By Richard Ross / June 23rd, 2012
I’ve always been a fan of Suda 51, so any time I hear Grasshopper Manufacture is making a new game I wait impatiently to learn more. At first when he said he was making a zombie game, all I can think of is “why jump into that trend!?” Then I saw the trailer with lots of rainbows, glitter, and a bubbly cheerleader in a very short skirt. Now that he had my attention again I couldn’t wait to play Lollipop Chainsaw. So how did it turn out?
The story is actually quite simple for a Suda 51 game, which tend to be overly complicated on purpose. You play the cheerleader Juliet Starling, on her 18th birthday a zombie apocalypse breaks out which was caused by Swan, a Goth Geek, for reasons I shall not go into here. You are accompanied by your boyfriend Nick, who is a disembodied head. You must make your way through several zombie bosses that each have a musical theme to them such as punk, Viking metal, psychedelic, and funk, to get to Swan and save San Romero High.

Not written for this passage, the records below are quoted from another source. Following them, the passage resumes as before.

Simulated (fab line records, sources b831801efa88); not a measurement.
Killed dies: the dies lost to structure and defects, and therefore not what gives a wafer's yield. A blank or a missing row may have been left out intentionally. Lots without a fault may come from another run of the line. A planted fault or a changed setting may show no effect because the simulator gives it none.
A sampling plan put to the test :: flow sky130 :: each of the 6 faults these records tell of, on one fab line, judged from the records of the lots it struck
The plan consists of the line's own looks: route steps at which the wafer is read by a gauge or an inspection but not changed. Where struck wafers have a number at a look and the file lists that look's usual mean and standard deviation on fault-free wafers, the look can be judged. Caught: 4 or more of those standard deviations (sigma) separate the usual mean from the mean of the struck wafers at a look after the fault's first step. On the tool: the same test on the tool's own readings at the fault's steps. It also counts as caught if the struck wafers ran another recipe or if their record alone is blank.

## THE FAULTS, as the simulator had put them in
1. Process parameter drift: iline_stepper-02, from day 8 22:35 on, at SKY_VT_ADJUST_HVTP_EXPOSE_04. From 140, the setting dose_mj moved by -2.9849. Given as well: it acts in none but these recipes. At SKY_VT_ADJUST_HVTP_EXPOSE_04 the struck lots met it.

It never really strays off into different directions and is fairly straight forward with things becoming predictable. If you’re looking for major twists then look elsewhere. Juliet Starling, while definitely filled with fan service, is a rather likable character. Sure she can be a little too bubbly for some peoples’ tastes, but I don’t think I’d have it any other way. Her dialogue exchange with her boyfriend Nick is hilarious, most of the time. Jokes about him being a decapitated head can get rather old after a while. In the end I thought the story was serviceable, funny, but ultimately nothing special.
The voice acting is a mixed bag. While most of the time the actors are on the ball, some lines will come off cringe-worthy and uninspired. You’ll be hearing a lot of repeated dialogue during boss sequences and regular play, though longer sequences are context sensitive and you’ll only hear them once. With that said I seem to think dialogue has been chosen on purpose due to the fact that it’s supposed to be like a grindhouse movie, so it still fits the game.
The soundtrack is one of the best Grasshopper Manufacture has to offer. The original music by Jimmy Urine (Mindless Self Indulgence) and Akira Yamaoka (Silent Hill series, Shadows of the Damned) serve the grindhouse aesthetic well and go with the theme of each level/boss. The licensed music especially stands out. The best way I can describe it would be it felt like playing a Quentin Tarantino movie in which the music just seems to fit. Who knew that running over zombies with a combine with the song “You Spin Me Round (Like a Record)” playing would be so much fun!
While I try to avoid talking about graphics in games as I personally don’t believe that they matter to the enjoyment of the game, I will mention them if something distracts me. At times the game will experience texture pop-up when first loading into the level. There’s also a lack of variety in zombies; all football, baseball and cheerleader zombies look the same and there’s just a lot of repeated skins.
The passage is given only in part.